The bill classifies an “unborn child” as another person in the first- and second-degree murder, manslaughter and negligent homicide statutes. The bill, endorsed by the Senate Judiciary Committee 4-1, restores the original intent of its main sponsor, Rep. Kathleen Souza, R-Manchester.

She criticized the House amendment to the bill earlier this year, saying it would allow a person who kills a fetus to say, “I didn’t mean to, and the mother is probably dead and can’t challenge the person.”

Opponents of the original bill, however, say it could lead to murder charges even when a woman in unaware she is pregnant. “If you go back to gestation, the reality is a person could be utterly unaware there’s a pregnancy,” said Claire Ebel, executive director of the New Hampshire Civil Liberties Union, at the Senate hearing on the bill last month. The bill is patterned after similar “fetal homicide” legislation that has been promoted by pro-life advocates and passed in at least 38 states.

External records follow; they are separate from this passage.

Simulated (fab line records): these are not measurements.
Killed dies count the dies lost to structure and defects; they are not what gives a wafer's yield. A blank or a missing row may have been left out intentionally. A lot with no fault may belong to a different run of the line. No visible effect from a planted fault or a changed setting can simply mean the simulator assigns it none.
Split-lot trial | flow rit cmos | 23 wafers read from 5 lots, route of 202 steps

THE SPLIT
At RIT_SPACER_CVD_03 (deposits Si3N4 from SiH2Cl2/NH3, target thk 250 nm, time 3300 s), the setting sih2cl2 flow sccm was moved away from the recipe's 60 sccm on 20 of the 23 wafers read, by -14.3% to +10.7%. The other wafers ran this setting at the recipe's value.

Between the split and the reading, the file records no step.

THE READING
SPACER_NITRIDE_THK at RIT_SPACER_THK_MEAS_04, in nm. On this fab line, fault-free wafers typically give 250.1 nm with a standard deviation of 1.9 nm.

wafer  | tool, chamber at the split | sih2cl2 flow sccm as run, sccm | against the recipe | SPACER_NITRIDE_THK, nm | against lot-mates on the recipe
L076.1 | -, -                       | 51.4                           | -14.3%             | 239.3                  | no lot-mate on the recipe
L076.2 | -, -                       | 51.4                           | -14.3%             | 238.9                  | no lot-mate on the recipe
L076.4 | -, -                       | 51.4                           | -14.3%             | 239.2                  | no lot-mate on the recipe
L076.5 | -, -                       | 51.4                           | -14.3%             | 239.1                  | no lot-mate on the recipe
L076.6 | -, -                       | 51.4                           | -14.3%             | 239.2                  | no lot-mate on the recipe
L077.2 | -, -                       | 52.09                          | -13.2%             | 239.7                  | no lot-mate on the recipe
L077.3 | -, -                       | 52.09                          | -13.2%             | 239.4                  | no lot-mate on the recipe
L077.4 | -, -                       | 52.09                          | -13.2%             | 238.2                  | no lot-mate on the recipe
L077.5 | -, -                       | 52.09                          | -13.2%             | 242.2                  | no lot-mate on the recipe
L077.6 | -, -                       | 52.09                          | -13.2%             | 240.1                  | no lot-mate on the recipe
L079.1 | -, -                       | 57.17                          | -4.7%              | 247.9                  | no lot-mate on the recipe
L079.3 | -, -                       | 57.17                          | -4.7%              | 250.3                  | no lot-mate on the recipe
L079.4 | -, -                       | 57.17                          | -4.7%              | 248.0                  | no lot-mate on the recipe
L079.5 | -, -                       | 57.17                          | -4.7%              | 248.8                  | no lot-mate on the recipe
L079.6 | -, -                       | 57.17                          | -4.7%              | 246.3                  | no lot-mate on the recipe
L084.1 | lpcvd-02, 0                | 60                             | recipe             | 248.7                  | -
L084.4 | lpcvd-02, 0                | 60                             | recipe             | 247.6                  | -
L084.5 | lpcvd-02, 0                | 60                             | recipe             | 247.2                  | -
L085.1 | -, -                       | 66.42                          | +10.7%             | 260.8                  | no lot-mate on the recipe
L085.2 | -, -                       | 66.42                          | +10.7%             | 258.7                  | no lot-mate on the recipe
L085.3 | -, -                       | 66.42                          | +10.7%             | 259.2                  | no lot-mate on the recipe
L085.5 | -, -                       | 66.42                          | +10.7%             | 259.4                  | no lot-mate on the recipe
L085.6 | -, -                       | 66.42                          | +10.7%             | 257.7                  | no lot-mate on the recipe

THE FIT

The Senate version more closely follows the model legislation, including its use of the term “unborn child.” The House bill uses the term “fetus.”

The Senate committee’s vote for a bill that is more restrictive than the House version contrasts with its past actions on abortion-related legislation this session. The Senate has rejected or sent to study several House-passed bills that aimed to restrict abortion.